Deciding what to read can be difficult.

  • You may have little choice if there are set books.

  • There may be a number of recognised proponents of a particular theory or practice.  If so, then their publications can form a starting point.

  • The bibliographies of these key texts can help to identify other useful texts on a topic.

  • Use library search facilities.  (Ask library staff for help with this if you are unsure.)

  • Search the Internet.  Use a search engine (such as Google, Yahoo, Altavista, Lycos, Ask, etc.).

  • Wikipedia (an online encyclopaedia) can also be a useful starting point.  A search of the Internet can often turn up useful synopses of main theories (as well as being a useful way of bringing very recent ideas to light).  Such a search can help you identify relevant text-books.  (Bear in mind that you need to form a judgement about the reliability of anything you encounter on the worldwide web.)
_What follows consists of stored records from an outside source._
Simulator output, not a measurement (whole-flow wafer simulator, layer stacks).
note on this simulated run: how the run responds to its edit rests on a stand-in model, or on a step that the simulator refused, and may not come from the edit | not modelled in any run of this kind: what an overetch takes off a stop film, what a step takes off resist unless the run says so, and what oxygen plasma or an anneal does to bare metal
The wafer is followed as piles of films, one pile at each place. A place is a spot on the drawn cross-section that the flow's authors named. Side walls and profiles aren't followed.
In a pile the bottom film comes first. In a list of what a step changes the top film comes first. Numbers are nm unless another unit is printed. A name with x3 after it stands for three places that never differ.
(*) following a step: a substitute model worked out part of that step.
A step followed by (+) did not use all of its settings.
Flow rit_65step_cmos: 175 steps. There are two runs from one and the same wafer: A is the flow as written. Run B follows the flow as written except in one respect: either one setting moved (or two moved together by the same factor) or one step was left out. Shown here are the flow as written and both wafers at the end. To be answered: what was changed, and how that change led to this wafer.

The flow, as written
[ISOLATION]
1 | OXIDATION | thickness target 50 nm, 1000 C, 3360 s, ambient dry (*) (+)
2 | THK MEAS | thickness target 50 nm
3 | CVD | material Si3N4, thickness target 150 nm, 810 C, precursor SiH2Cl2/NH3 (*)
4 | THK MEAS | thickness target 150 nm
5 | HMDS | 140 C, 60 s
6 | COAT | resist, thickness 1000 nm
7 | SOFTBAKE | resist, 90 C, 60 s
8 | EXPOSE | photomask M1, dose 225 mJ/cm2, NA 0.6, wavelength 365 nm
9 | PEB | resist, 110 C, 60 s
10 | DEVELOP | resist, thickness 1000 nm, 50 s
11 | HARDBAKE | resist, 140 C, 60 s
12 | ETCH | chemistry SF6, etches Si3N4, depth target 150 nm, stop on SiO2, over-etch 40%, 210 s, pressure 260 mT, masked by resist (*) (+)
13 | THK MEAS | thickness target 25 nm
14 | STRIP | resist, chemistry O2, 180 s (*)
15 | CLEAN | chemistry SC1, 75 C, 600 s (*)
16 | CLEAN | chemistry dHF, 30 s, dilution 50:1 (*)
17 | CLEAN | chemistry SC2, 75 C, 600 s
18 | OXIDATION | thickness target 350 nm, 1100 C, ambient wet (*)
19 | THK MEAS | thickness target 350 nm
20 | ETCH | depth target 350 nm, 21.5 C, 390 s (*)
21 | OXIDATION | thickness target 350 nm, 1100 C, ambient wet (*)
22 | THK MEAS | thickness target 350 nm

  • Read the blurbs on the covers and fly-leaves of books you think may be useful.

  • Read the abstract of each book - if there is one.

Having chosen your books, it is not necessary to read each book in its entirety.  There is no point reading an entire book if only a few of the chapters are relevant to your line of enquiry.

  • Check out the chapter headings - there may even be an abstract at the beginning of each chapter.

  • Check out key words in the book's index to help decide which are the most relevant chapters.



Scanning is the technique you use when looking up a word in a dictionary or telephone directory.  Because you know the word(s) or phrases you are searching for, you can move your eyes at speed down the page knowing that your brain will recognise the searchwords.  By identifying keywords before you start reading, it is possible to scan large quantities of text at speed.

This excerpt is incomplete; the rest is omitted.